Specifically to beef, feeder cattle numbers will be up for the third consecutive year, on-feed numbers will increase and total beef production is projected to jump another 4% in 2018 to record highs.
“We are still in the stage of the cattle cycle where supplies are going to get larger for another two or three years,” CattleFax CEO Randy Blach told cattlemen at the National Angus Convention. But, he noted, the cattle industry has navigated those hurdles well.
“We’ve got everything going our way – exports are better than anticipated, domestic demand has been good, consumer spending and consumer attitudes have all been very positive – but it doesn’t take much and we could start to move back the other way.”
Blach told attendees at the Kansas Livestock Association convention that increasing domestic household income and growing consumer confidence has led to the highest-quality beef supply in decades.
“The Prime-Choice spread has stayed at very large levels despite the increase in supply,” he said. “That’s demand. That’s the market telling us they want more of the good stuff.”
Although the demand picture is positive, Blach said feeder cattle prices will stay flat, ranging from $135 to $160/cwt in 2018. He anticipates modest, yet solid profit margins in the calf market.
Maintaining a strong export market for beef will be critical for domestic prices in 2018.

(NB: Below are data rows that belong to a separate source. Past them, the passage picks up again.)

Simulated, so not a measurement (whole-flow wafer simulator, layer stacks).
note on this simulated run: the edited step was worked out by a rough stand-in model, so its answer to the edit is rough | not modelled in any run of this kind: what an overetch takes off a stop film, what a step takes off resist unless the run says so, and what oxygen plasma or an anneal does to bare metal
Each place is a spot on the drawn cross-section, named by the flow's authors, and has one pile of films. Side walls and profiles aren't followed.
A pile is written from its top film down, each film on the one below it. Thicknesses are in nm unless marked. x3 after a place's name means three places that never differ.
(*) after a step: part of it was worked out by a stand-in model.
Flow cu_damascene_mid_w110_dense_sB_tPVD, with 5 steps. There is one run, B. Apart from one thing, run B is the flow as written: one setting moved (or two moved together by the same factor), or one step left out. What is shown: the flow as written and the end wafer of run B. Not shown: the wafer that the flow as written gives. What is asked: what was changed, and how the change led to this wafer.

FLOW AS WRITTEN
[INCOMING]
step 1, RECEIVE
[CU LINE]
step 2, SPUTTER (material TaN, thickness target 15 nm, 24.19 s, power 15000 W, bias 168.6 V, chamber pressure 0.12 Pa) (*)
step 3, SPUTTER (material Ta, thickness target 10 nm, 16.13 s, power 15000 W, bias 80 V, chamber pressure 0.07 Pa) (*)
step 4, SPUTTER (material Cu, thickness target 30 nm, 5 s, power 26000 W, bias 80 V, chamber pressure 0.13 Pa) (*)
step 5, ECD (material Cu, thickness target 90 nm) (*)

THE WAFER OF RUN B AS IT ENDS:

“Demand surpassed expectations in 2017,” Nalivka says. “Retail beef prices in 2017 were 10 cents cheaper while per capita consumption was increasing 1.5 pounds. That’s excellent demand.”
And a 12% gain in U.S. beef exports in 2017 shows robust demand, especially following a 13% gain in 2016.
“Exports amounted to 11% of production in 2017,” Nalivka says. “I project we’ll see another 4% gain in exports in 2018, which will be record high. It would mean we’re exporting 3 billion pounds of mostly high-value beef.”